Saving For Children's Education

Wednesday, 28 November 2012
One of the most common financial goals that couples have is to save money for their children's education, whether that be at a private school or a tertiary institution. Saving for this purpose is no different than saving for any other goal in life, yet there is a common misperception that funds need to be set aside separately or even in the child's name for this purpose. That can lead to a lower rate of investment return in some cases.

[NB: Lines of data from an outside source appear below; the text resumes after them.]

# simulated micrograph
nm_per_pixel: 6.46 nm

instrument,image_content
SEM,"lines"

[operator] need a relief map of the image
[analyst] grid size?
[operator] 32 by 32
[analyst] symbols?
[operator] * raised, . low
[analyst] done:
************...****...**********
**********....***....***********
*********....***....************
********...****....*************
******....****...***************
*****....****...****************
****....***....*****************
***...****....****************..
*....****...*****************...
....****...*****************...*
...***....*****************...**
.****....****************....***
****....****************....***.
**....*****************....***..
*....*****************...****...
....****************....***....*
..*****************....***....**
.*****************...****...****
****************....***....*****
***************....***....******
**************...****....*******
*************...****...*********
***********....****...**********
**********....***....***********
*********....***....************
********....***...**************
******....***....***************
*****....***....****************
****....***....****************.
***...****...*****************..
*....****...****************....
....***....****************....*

If you are going to save for your children's education, then you're probably looking at saving tens of thousands of dollars and it will take a number of years to get to that target.
That means starting when the child is young - in fact, probably at the preschool age. Anybody with preschoolers most probably has a mortgage. With mortgage interest rates being so high, the best place to put your money is into your mortgage to keep the interest payments down. If, for example, you are paying say 7.0% interest on your mortgage you would need to earn at least 7.0% after tax on an investment to make it worthwhile investing and not paying your mortgage. So pay off your debt as fast as you can, and then remortgage later if your still really want to help your kids. If you have grandchildren that you wish to provide for, the situation may be a little different. You probably won't have a mortgage and you may wish to make funds available that are clearly earmarked for your grandchildren and clearly specified to be used only for education costs. A good way of achieving these objectives is to set up an education trust. This can be done through a solicitor or trustee company. There will be a fee involved to establish and maintain the trust, but there will be safeguards in place to ensure that the funds are used for the purpose you intend. An education trust can be particularly useful in certain situations, for example, where there is a relationship breakdown between parents and a parent or grandparent wishes to make funds available without the risk of the money being used for a different purpose. An education trust can also be used where funds might be at risk of a possible future claim by business creditors.

There are specialist funds available that offer educational scholarships. The idea is that you contribute a regular amount into the fund and, if your child attends a tertiary institution there is a scholarship payable. Such funds need to be looked at carefully in terms of the likelihood of your child attending a tertiary institution and, in the event they do, the value of the scholarship in relation to the funds invested.